Friday, November 7, 2008

You Become What You Practice or Rehearse

This is an interesting subject, so there will be all sorts of opinions on it, which is great!  It promotes deepening.

Let's be clear.  Life as we know it cannot exist without repetition. Think about it-- your heart beat, breathing,  walking, planetary rotation, eating and sleeping, the list goes on infinitely. Tempo itself is based in repetition.

Repetition does work as a technique in rehearsals. But the question is, "What kind?" 

For example, if two people are dating, they usually don't say to others, "Sally and I have been seeing each other repetitively." It is usually called dating, which means seeing each other on a regular basis to get to know each other. So the value of repetition in rehearsing or practicing is to get to know the piece more intimately, which is building a relationship with the piece. 

Once a relationship with the piece is built, which of course can deepen over time, there is the possibility of interacting with its essence, and having a richer communication with it. 

Just because someone is doing something on a repetitive basis, whether its rehearsing or seeing another person or having been at a job for 30 years, does not automatically  give rise to profound insight or result. It does give experience, but depending on what the person's motives, reasons and sentiments about life are, it can provide ever expanding perception and greater understanding or an attitude of "time to make the donuts." 

Also, it has not been my experience that the reason why student orchestras sound more connected at times is because of lots repetition. I think it happens in spite of all the repetition because of the enthusiasm and freshness of the attitude they bring to it. It has not become stale, it is still new.

As a great mentor of mine used to say, "Its not what you do, its the reasons why you do it."

Contemplation: You are what you practice.

1 comment:

Anonymous said...

Concerning reasons and motives...

I think it's tragedy when conductors/musicians make their musical motives to be about themselves...

Lately I've realized that there are many selfish people in this business. I know people are in music for all sorts of reasons. Maybe it helps them understand/cope with life... maybe the music gives them inner peace in a world which is not always such... maybe it just bring happiness... etc...

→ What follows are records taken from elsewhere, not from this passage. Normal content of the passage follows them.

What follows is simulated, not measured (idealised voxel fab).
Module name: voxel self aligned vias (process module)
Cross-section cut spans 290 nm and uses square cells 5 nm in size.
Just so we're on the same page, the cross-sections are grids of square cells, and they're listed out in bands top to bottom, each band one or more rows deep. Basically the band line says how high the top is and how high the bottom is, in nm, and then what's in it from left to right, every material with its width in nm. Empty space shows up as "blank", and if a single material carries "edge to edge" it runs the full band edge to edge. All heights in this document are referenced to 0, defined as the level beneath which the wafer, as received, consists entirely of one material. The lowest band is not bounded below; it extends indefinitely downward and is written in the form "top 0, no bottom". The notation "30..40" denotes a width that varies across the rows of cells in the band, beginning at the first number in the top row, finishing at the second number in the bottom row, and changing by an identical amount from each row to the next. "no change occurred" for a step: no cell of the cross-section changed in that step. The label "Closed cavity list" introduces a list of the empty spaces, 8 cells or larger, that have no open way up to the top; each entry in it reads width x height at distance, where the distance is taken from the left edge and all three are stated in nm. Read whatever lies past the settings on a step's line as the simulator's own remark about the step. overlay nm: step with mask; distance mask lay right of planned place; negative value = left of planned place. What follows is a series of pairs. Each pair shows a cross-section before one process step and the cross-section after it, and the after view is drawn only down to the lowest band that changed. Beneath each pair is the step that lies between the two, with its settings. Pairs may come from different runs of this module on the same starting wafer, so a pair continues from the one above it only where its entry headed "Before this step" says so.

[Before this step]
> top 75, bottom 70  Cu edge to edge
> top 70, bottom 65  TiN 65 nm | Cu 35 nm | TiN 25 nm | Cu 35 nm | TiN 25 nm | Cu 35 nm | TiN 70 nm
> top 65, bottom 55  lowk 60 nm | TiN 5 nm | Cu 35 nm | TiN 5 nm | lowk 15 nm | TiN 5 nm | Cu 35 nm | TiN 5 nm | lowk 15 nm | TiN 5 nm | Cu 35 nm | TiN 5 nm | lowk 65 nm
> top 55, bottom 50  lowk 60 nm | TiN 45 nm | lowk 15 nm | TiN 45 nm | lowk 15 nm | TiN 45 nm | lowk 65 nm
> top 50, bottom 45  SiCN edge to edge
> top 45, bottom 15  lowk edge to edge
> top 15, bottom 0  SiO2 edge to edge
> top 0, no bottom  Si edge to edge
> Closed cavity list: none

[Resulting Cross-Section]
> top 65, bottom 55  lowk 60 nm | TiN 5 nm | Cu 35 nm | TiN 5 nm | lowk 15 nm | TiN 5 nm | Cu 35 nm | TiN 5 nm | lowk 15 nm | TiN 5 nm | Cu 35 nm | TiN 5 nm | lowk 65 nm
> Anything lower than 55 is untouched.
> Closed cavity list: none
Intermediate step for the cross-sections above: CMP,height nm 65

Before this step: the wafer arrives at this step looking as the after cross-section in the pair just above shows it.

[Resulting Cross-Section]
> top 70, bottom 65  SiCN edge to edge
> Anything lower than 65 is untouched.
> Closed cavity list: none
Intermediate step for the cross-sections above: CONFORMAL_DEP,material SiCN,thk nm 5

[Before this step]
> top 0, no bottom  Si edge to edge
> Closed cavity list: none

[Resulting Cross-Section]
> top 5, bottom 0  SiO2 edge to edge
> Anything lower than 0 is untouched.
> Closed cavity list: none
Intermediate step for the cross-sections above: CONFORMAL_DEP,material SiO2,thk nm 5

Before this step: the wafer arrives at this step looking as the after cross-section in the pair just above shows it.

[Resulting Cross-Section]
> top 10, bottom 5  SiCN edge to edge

But in many cases, music is not about the individual - ESPECIALLY when others are involved (i.e. your section mates, the other members of your orchestra/ensemble, the people in your audience)

People matter.

I guess what I'm getting at is that a person's reasons/motives for music are easily identifiable, especially when working with them in a rehearsal setting. The longer you work with someone, you eventually figure out what they're all about.

Is there an energy/connection felt between your section mates because every one of you is unified by a common goal? Does your orchestra play with life and vigor because they feel a live connection between all its members and the conductor?

Most of us want to answer "yes" but can't.

Sometimes a conductor can inspire this kind of unity. They understand that making music is really about every single person in the ensemble coming together for a common purpose. The same applies for section mates who are pulling for one another. There is an unspoken, yet very real, selflessness about these two situations.

What gets me is the conductor or musician who's in it for him/herself. They're often self-indulgent when it comes to making music. There's no team-spirit, no evident comaraderie, no support for the endeavors of others. I've found that when "trying" to work with people like this, they tend to be very detrimental to the overall "success" of the ensemble.

One of the best examples of selflessness I ever saw from a "youth orchestra" was a performance of the Simon Bolivar Youth Orchestra of Venezuela last year. This group sounded like no youth orchestra I'd ever heard. From the moment they took the stage, there was an electricity that could be felt, that emitted to the very last row at Symphony Hall. How do you explain this? This is unusual for any orchestra (youth, student, pro) in this country. Maybe it was because this group harbored the true essence of teamship through every single one of its members, including the conductor, Gustavo Dudamel. Each person wanted the other to succeed, and to take none for themselves. (I recall hearing that Dudamel never takes a bow during audience applause, because this would be an act of taking credit for himself...)

Repetition has been at the heart of this discussion... but maybe the problem is not in the mindless rehearsing, but rather in the motives behind each musician involved. Perhaps too many people are concerned with themselves... "I hate this conductor - I don't care what he thinks..." "Man I'm gonna make sure everyone hears me in Heldenleben tonight..." "What a weak group! - I'm gonna bury everyone with my mammoth SOUND!"

...or conductors that take the credit for themselves... "I created this..." "The performance was a success because I was at the podium..." "MY FAME..." "MY GLORY..."

Let's focus less on ourselves and more on others.